My Great-Aunt Evelyn lived to be close to 90. My grandmother, Thelma, was two years older than Evelyn. Thelma lived to be 95. Both of them were outdone by the eldest child, my Great-Aunt Elva, who lived to be 102 or 103. She was the most evil in a family of sweet people. On the one hand, you have to wonder why she should get to live so long. On the other hand, given how she lived the last eight or so years of her life, you don’t wonder it so much.
This is not a story about the evil Elva, though. This is a story about the sprightly, quite forgetful Evelyn. I had the pleasure of seeing the three sisters a number of times when I first graduated from college. I lived in Massachusetts for about a year, and that’s where my grandma (Thelma) and Elva lived. We would take road trips to visit Evelyn in New Hampshire, or she would somehow find her way down to stay with Elva or Thelma, and I would see them all together then.

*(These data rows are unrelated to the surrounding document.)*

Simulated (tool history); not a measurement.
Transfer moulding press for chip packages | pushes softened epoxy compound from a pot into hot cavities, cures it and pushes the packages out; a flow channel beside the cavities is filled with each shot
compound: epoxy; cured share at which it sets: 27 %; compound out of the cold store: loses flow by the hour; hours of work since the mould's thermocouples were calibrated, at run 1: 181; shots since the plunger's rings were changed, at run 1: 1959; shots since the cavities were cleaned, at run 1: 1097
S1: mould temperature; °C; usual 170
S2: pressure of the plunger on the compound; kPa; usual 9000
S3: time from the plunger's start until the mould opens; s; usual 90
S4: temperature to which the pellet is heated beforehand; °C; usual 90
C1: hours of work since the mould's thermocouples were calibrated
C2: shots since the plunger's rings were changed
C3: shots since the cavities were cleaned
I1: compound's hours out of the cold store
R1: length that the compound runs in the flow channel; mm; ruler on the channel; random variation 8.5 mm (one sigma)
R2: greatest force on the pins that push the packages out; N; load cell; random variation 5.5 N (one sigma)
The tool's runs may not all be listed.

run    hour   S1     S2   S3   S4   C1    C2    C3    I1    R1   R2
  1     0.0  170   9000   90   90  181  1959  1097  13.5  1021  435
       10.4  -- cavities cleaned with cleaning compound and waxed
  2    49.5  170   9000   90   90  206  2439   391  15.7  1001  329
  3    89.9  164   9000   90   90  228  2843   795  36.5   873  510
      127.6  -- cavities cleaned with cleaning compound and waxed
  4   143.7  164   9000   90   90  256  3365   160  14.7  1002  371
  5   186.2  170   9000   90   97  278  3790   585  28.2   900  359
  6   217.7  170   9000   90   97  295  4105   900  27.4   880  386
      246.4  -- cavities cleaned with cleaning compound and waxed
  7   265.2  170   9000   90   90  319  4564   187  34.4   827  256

When my father died several years later, I saw the three sisters at least once a year, making the trek from California to Massachusetts to try to step in for Thelma’s dead son, my dad. They were a hoot together. Well, a “hoot” if you enjoyed sibling dissatisfaction never subsiding well into old age. Each was set in her own ways, and any disruption would cause noses to be bent out of the shape. But when one could barely hear (Elva) and one could barely remember from one moment to the next (Evelyn), the hardiest of the three, my dear Thelma, ruled the roost.
I’m sure Evelyn had lived on her own for some time before moving into a senior housing high-rise in New Hampshire. I don’t recall her house, but I can remember her apartment. She seemed to be thriving there at first. She even hooked up with the very suave Armand. They appeared to love each other, in that well-into-their-eighties style. Meeting for community breakfasts, lunches, dinners, card games, bingo, etc. He cared for her and was adrift when she had her stroke. [When she ultimately died, he mourned briefly and then took up with another needy old woman. It was his calling. And he was fortunate to have in his favor the overwhelming ratio of women to men at that age.]
I went to visit Evelyn after her stroke. She looked just as I always thought she looked. She was healthy as she always was. She should have been able to recover and go on. But that wasn’t what happened. One thing she lost was her ability to communicate her needs. She couldn’t even indicate “yes” or “no.” Her frustration was so damn evident. Decades later, I can see her clearly.
And I can hear her, too. She was able to say just two words. They were her signature words, too. She’d said them her whole life. She had said them so much throughout her life that they were her only two words near the end of her life, and she said them again and again. They weren’t the names of her sisters or her children or her dead husband or her boyfriend.
Seeing her at the end of her life, hearing her at the end of her life, I walked away hoping I don’t find my end in the same way. Given how much I curse, I know that, if I were to find myself where she was, those around me would hear much harsher words than “Oh bother!”